Transcript
of a manuscript letter bound in with the Cornell University copy of
Whitford’s History of the Canal System of the State of New York.
Syracuse, Jan 16, 1941
Mrs. A.M. Goodman, Forest Home Drive, Ithaca, NY
Dear
Madam:
Your
letter of Dec. 13 reached me promptly, although it lacked definite
address, but it caught me at a time when I was working night and day
to finish a certain task before Christmas…(The duration of this
paragraph and the next explain his delay in getting the letter to
Mrs. Goodman.)
I am
sorry I cannot tell you where you can get a copy of the history of
the New York canals. It is nearly 14 years since I left the State
Engineering Department (circa 1928) and, as I remember, the supply of
these volumes had been exhausted for a considerable time then. A few
years ago, when I happened to visit the department, I was told about
somebody who wanted the history, and of course had failed to get one
from the State, and later had found a copy through a second-hand book
dealer. It was said he had paid ten dollars for it- whether for one
or both volumes I do not know. While the supply lasted the State had
sent the books out free of charge. (reprints are selling for over
$100 and original copies are well over $400)
In
writing this history I had to work largely in the State Library in
Albany. I learned there, better than I had known before, the
importance of placing any such work of general interest in libraries.

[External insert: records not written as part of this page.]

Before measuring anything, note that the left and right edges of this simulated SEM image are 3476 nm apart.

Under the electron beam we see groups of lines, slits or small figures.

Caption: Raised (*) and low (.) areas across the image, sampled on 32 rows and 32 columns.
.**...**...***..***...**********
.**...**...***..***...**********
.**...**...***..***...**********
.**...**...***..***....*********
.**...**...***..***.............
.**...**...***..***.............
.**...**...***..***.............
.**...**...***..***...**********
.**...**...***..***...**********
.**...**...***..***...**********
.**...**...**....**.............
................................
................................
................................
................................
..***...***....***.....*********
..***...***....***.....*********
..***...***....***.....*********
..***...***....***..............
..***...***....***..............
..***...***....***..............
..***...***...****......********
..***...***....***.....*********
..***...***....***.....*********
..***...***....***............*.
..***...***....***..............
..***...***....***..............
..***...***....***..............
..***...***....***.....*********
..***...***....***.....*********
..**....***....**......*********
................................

Accordingly, when it came to distributing the volumes, since the
edition was ample and I had sufficient authority to do it, I saw to
it that a goodly number of the books went to the libraries in the
State. There they are available for those who wish to see them, but I
doubt whether any library would sell these books. Here in Syracuse
the public library keeps this history, along with other irreplaceable
books, in a locked case, where it can be consulted only through the
librarian. Probably, however, there are many individuals who would be
willing to sell their copies. Such person, I think, will have to be
found through book dealers. The edition consisted of 3500 of each
volume. The State printer seemed to see the wisdom of a larger
edition and kept the type standing for a year or more, but the
Legislature failed to make an appropriation for its printing.
You
say that mine has been recommended to you as the best history of the
State canals. I think I can agree with this opinion, and with due
modesty, since there is no other history with which it has to
compete, for it is the only canal history which has any claim to be
considered at all comprehensive in the treatment of its subject.
Before its appearance there were two publications which with some
propriety may be called canal histories. In 1825, a little before the
completion of the first two State canals, the Erie and the Champlain,
there was printed a volume known as Canal Laws. This recorded
the facts concerning the canals and in its way was entirely complete,
being documentary in its character and consisting of a compilation of
canal laws up to that time and official reports of surveys which had
been made and construction work which had been done. In 1863 there
was published as a part of the State Engineer’s annual report a
“Documentary Sketch of the New York State Canals”, which
was compiled by Sylvanus H Sweet, who in 1874 and 75 was State
Engineer. It occupied 390 pages. I doubt whether this history had
very wide reading beyond those persons who had something to do with
canals. I understand that only three months were spent in its
preparation. It had no literary style to make it appealing to the
public, and perhaps most unfortunate of all for its use as a work of
reference it had no index. (This is interesting as the review of
Whitford also made this claim about Whitford)
In
comparison, especially with Sweet’s history, it may be said that
three years were spent in writing our 1905 history and at times I had
from three or four to a dozen assistants helping me. The volume of
the material available for its writing may be judged from the
bibliography included in the second volume. It is printed in small
type, which a printer call six point, and it occupies nearly 200
pages, listing simply the books then in the State Library on the
subject.
Let
me go a little into detail in telling what was put in this history.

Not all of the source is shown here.